During the four years from 2003-04 to 2006-07, the overall number and rate of young people in supervision remained relatively stable, but while the number and rate of those in community-based supervision reached a four-year low in 2006-07, the number and rate of young people in detention reached a high point in 2006-07.
As in past reports, this report, Juvenile justice in Australia 2006-07, found that Indigenous young people continue to be over-represented in the juvenile justice system.
'Although only 5% of Australians aged 10-17 years are Aboriginal and Torres Strait Islanders, over a third (36%) of those who had supervision in 2006-07 were Aboriginal and Torres Strait Islander young people, Ms Aalders said.
'On an average day, over a third of those in community-based supervision and nearly half of those in detention were Aboriginal and Torres Strait Islander young people,' she said.
Of those aged 10-17 years, Aboriginal and Torres Strait Islander young people were nearly 14 times as likely to have supervision in 2006-07 as non-Indigenous young people.

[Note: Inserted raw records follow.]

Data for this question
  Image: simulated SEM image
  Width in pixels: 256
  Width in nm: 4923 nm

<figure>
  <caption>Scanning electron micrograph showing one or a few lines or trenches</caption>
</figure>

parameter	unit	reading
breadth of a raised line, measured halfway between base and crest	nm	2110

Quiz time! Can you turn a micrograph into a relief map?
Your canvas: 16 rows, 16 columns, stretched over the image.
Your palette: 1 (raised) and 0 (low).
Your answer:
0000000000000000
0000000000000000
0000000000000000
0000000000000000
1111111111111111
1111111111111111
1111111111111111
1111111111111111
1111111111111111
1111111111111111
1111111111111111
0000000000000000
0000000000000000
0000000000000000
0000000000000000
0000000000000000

Indigenous young people in supervision are also more likely to be younger than non-Indigenous young people and they are more likely to have entered supervision for the first time at a younger age.
Of those aged 10-17 years in Australia, males were five times as likely to have supervision some time during the year as females. On an average day, 84% of those in community-based supervision were male and 92% of those in detention were male.
Two-thirds of those in supervision were aged 16 years or older and only 3% were aged 12 or younger.